# Input Validation

This python notebook is intended to allow you to quickly validate the inputs for a Joint Call Set.
To run it:

Define the variable `sample_set_id` (below) to the name of the sample_set (in the current workspace) containing the list of samples to process

The notebook will validate that:
- the sample set that you have listed is found
- there are no duplicate samples in the sample set
- there are no empty sample names in the sample set
- each sample has a corresponding reblocked_gvcf index

In order to help determine which column the reblocked_gvcf and its index are stored in, the notebook will look for a defined column name among a predefined list of such column names (see `reblocked_gvcf_fields` and `reblocked_gvcf_index_fields` below). The script expects to find one of those column names in the sample table. If you are using column names that are NOT in those lists, they will need to be added.


In [33]:
sample_set_id = "gvs_demo_10"


In [34]:
import os
import os.path
import math

from firecloud import api as fapi
from tqdm import tqdm


In [35]:
def get_field_name(possible_field_names, attribute_names, type_string):
    error_seen = False
    
    field_names_found = set()
    for field_name in possible_field_names:
        if (field_name in attribute_names):
            field_names_found.add(field_name)

    field_name = None
    if (len(field_names_found) > 0):
        if (len(field_names_found) == 1):
            field_name = list(field_names_found)[0]
        else:
            error_seen = True
            print(f"ERROR: There are multiple columns in the 'sample' datatable {str(field_names_found)} that potentially contain reblocked gvcfs")
    else:
        error_seen = True
        print(f"ERROR: No column for {type_string} in the 'sample' datatable")
    return field_name, error_seen


In [36]:
ws_project = os.environ['WORKSPACE_NAMESPACE']
ws_name = os.environ['WORKSPACE_NAME']

print("Validating inputs for: ")
print("Project: " + ws_project)
print("Workspace: " + ws_name)

errors_seen = False

# This is a list of all of the *possible* field names for reblocked gvcfs and their corresponding indices
reblocked_gvcf_fields = ['reblocked_gvcf', 
                         'reblocked_gvcf_path',
                         'hg38_reblocked_gvcf']
reblocked_gvcf_index_fields = [
                         'reblocked_gvcf_index',
                         'reblocked_gvcf_index_path',
                         'hg38_reblocked_gvcf_index']

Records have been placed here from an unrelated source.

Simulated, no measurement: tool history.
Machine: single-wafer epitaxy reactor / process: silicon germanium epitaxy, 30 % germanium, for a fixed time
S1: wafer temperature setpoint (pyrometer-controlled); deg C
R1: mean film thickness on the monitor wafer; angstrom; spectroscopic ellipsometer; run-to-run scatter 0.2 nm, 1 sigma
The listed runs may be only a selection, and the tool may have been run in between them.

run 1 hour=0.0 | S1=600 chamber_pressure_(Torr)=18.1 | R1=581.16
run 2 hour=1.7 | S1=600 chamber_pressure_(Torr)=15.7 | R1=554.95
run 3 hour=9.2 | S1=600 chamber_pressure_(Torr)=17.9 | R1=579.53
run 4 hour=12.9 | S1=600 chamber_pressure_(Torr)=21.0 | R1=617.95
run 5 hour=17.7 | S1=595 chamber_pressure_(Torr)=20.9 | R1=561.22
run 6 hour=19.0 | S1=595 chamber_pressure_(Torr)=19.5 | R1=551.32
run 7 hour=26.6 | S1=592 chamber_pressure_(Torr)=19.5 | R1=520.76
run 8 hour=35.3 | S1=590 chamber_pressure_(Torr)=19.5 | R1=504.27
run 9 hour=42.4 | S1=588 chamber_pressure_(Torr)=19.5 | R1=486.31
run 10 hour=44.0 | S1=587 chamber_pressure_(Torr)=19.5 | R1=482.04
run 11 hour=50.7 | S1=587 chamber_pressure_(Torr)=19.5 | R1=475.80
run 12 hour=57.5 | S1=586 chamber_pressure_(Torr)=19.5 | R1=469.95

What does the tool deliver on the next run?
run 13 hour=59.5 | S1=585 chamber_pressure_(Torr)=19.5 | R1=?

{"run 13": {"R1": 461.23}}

entity_types = fapi.list_entity_types(ws_project, ws_name).json()
if (("sample" not in entity_types) or ("sample_set" not in entity_types)):
    errors_seen = True
    print(f"ERROR: Not all expected entities (sample, sample_set) were found in workspace")

if (not errors_seen):
    sample_set = fapi.get_entity(ws_project, ws_name, "sample_set", sample_set_id).json()
    if ("attributes" not in sample_set):
        errors_seen = True
        error_message = sample_set["message"]
        print(f"ERROR: Looking up {sample_set_id}: {error_message}")
    
if (not errors_seen):
    samples_in_sample_set = set()
    samples_dupes = set()
    
    attributes = sample_set["attributes"]
    for entity in sample_set['attributes']['samples']['items']:
        sample_id = entity['entityName']

        if sample_id in samples_in_sample_set:
            samples_dupes.add(sample_id)
        else:
            samples_in_sample_set.add(sample_id)    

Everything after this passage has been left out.